Recently the National Association of Broadcasters stated that surely “automakers do not want to alienate the nearly 48 million Americans who listen to AM radio each week.” If you have not been following this topic about car manufacturers and placement of radio sets in car dashboards—and admittingly there is a raft of headlines from the debt ceiling to the military needs for Ukraine that take precedence—it might seem an obscure and off-beat issue to be discussing. But it is an issue that connects with many across the nation and for very important reasons.
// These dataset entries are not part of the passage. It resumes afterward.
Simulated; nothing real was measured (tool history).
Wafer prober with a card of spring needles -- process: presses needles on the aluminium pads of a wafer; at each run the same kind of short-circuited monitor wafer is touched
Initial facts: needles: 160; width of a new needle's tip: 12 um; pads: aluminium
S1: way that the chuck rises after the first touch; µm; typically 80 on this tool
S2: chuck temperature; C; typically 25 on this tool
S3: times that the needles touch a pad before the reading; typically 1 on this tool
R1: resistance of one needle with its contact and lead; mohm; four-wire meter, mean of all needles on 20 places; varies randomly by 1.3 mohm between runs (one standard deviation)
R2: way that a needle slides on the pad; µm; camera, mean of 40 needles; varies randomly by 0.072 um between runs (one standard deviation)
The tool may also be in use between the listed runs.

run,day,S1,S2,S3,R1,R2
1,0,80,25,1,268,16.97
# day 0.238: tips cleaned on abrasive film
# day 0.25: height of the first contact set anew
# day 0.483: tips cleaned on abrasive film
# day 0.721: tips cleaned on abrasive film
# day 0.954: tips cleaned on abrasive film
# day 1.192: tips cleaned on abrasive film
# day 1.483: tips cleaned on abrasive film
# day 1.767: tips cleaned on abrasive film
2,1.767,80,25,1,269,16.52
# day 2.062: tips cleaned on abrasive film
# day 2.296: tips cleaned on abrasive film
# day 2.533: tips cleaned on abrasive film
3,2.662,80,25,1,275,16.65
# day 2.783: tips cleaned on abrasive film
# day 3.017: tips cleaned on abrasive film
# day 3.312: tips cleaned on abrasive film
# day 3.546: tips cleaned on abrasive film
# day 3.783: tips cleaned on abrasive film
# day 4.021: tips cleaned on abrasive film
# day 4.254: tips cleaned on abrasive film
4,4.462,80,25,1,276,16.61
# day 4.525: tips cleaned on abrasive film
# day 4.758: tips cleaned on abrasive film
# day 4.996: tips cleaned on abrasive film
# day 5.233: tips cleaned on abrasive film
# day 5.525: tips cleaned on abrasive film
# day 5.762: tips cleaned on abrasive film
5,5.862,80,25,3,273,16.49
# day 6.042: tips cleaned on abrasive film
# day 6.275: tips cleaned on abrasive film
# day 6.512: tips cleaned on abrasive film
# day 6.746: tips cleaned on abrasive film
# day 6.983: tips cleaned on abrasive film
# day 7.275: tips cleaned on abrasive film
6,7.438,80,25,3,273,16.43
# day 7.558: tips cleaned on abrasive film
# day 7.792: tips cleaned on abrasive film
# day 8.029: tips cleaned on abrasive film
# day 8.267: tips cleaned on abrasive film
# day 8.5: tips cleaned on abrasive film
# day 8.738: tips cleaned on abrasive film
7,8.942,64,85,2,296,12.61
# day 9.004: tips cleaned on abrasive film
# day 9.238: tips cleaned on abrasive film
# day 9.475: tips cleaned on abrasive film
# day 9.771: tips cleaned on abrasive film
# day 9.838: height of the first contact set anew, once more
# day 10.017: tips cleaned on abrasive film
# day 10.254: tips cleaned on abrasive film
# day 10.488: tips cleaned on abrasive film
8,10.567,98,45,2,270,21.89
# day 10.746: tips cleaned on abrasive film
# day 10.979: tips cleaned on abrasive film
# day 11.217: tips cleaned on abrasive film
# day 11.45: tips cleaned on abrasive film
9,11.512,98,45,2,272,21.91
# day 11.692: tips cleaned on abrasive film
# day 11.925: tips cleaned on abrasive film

Many may not be aware of the fact that AM radio is very much the backbone of the nation’s Emergency Alert System (EAS), and as such AM radio plays a critical role in informing Americans as well as keeping them safe when, and should, disaster strike. While images of national calamity come to mind with the mention of EAS, I can attest to the importance of AM radio in the lives of people week in and week out. A representative example of those 48 million in the nation impacted by AM radio would be ‘the Egg Harbor reporter’ who alerted me each snowstorm of the road conditions concerning a stretch of Northern Door County once the snow and sleet started to fall.
He was an articulate retired man who called the radio station often when I was on the air and since he lived close to a hill that was so troublesome during inclement weather gave me information that I then imparted to the radio listeners. AM radio is very much a valued and even at times critical lifeline to information during emergencies and natural disasters. Folks throughout Door and Kewaunee counties needed to know about storm-related information or news of detours around crash sites on highways or alerts about downed power lines in neighborhoods that needed to be avoided when walking or driving. The list goes on and on about today’s needs listeners have and the role AM radio still plays in communities across the nation.
So, it is alarming to learn of the response to a letter written by U.S. Senator Edward Markey to car companies asking them to maintain broadcast AM radio as a feature in electric vehicles and other future vehicles. Markey wrote in December to all the big automakers: Ford, General Motors, Stellantis, BMW, and Kia among them. He asked for a thorough accounting of where AM radio receivers stand in the view of automakers and to inform him of any plans to discontinue access to AM in new cars.
The auto industry response comes from the Alliance for Automotive Innovation and appears to be a resounding non-endorsement of AM radio. In fact, the letter makes no mention of the industry’s intentions of keeping AM radio intact in the dashboard. It instead pointed to the many other ways that Americans now can receive emergency alerting information.
The importance of this matter was clearly demonstrated when seven former FEMA officials asked the federal government to help keep AM radios in electric vehicles. In a letter to U.S. Transportation Secretary Pete Buttigieg, the group petitions the government to seek assurances from automakers to maintain AM radios in EVs, arguing that the band is vital to the federal National Public Warning System.
I can speak to this issue as a former broadcaster who understands the tight connections listeners have with a local radio station and the importance they placed on solid reporting and dissemination of alerts and updates concerning a wide array of issues. There is a bond radio announcers have with their communities and one that listeners rely on daily with the one behind the studio microphone. It is a really rather basic concept, something that even car executives should be able to grasp. Reliable communications via AM radio are something a very large segment of the citizenry desire to have access to in an emergency.